Astiz v. Canisius College, No. CA 23-00928 (N.Y. Sup Ct.—4th App. Div. 2024)

On March 7, 2024, the AAUP filed an amicus brief in the Fourth Judicial Department, Appellate Division, of the New York Supreme Court, in support of four tenured professors who were terminated due to their college’s purported financial difficulties.

The plaintiffs were tenured professors at Canisius College prior to their termination. The college’s faculty handbook specifically stated that it “is a part of the contract of full-time faculty of the college” and expressly incorporated language from the AAUP’s 1940 Statement pertaining to tenure and financial exigency. Specifically, the handbook stated that faculty “should have permanent or continuous tenure, and their service should be terminated only for adequate cause, … or under extraordinary circumstances because of financial exigencies”; that “[t]ermination of a continuous appointment because of financial exigency should be demonstrably bona fide”; and that the guarantee of tenure includes a guarantee of “a sufficient degree of economic security to make the profession attractive to men and women of ability,” explaining that “economic security, hence, tenure, are indispensable to the success of an institution in fulfilling its obligations to its students and to society.” In July 2020, the college notified each of the plaintiffs that their employment would be terminated due to expected budget deficits. It is disputed whether a genuine financial exigency existed at the college, but it is not disputed that the college, in imposing the terminations, did not fully consult with the faculty nor did it allow for input or appeal of the individual termination decisions. The professors sued the college alleging breach of contract, but the trial court rejected their suit, ruling that the college was not required to declare financial exigency in order to terminate them and discounting the procedures required by the 1940 Statement.

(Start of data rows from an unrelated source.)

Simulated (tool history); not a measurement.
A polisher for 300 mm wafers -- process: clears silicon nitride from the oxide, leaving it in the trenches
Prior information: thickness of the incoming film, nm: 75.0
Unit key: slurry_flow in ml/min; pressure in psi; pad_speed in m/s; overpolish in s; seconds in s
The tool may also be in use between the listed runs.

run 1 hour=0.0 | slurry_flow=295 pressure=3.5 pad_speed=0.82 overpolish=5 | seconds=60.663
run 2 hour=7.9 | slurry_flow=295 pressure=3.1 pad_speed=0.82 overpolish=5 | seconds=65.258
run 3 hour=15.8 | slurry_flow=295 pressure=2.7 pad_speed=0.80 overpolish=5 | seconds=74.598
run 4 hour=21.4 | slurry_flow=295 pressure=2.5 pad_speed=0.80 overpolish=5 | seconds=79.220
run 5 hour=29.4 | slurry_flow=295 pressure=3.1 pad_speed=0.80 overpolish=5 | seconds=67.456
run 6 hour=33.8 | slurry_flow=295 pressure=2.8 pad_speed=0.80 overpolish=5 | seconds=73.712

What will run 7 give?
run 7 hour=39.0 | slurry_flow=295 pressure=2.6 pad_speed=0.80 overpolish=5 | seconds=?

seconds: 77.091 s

The AAUP’s amicus brief argues that when the college granted plaintiffs tenure, it “bound itself as a matter of contract law to not terminating plaintiffs’ service except under certain narrow circumstances recognized by the longstanding custom and practice of the academic community.” The brief explains that AAUP statements provide authoritative guidance as to the contours of that custom and practice and notes that courts routinely recognize that the AAUP is a leading authority on the meaning of tenure and related principles vital to the academic profession. As the 1940 Statement and several later AAUP statements explain, a tenured faculty appointment may be terminated “under extraordinary circumstances because of a demonstrably bona fide financial exigency.” Substantively, this requires “a severe financial crisis that fundamen­tally compromises the academic integrity of the institution as a whole” and that “cannot be alleviated by less drastic means” than the termination of faculty appointments. Procedurally, faculty terminations due to financial exigency require processes that safeguard basic due process rights and that maintain respect for the principle of shared governance by ensuring meaningful participation by the faculty. At a bare minimum, the brief emphasizes, such processes “must feature meaningful involvement by the faculty in assessing whether the claimed financial exigency actually exists and whether it necessitates faculty terminations, as well as faculty participation in questions concerning the implementation of any truly necessary terminations.”

The brief urges the court to recognize that close adherence to these substantive and procedural requirements is essential to the preservation of tenure, which in turn safeguards academic freedom and thereby ensures that colleges are able to fulfill their purpose of furthering the common good. Leaving decisions regarding the termination of tenured faculty appointments due to “financial exigency” to the unfettered discretion of college administrations would render tenure a meaningless guarantee and would have disastrous consequences for higher education. In the case of Canisius College, the college never adequately demonstrated that its purported financial difficulties met the exacting requirements necessary to justify the plaintiffs’ termination. In addition, the college failed to respect basic procedural requirements before terminating the plaintiffs, including by failing to properly declare and demonstrate the existence of a bona fide financial exigency.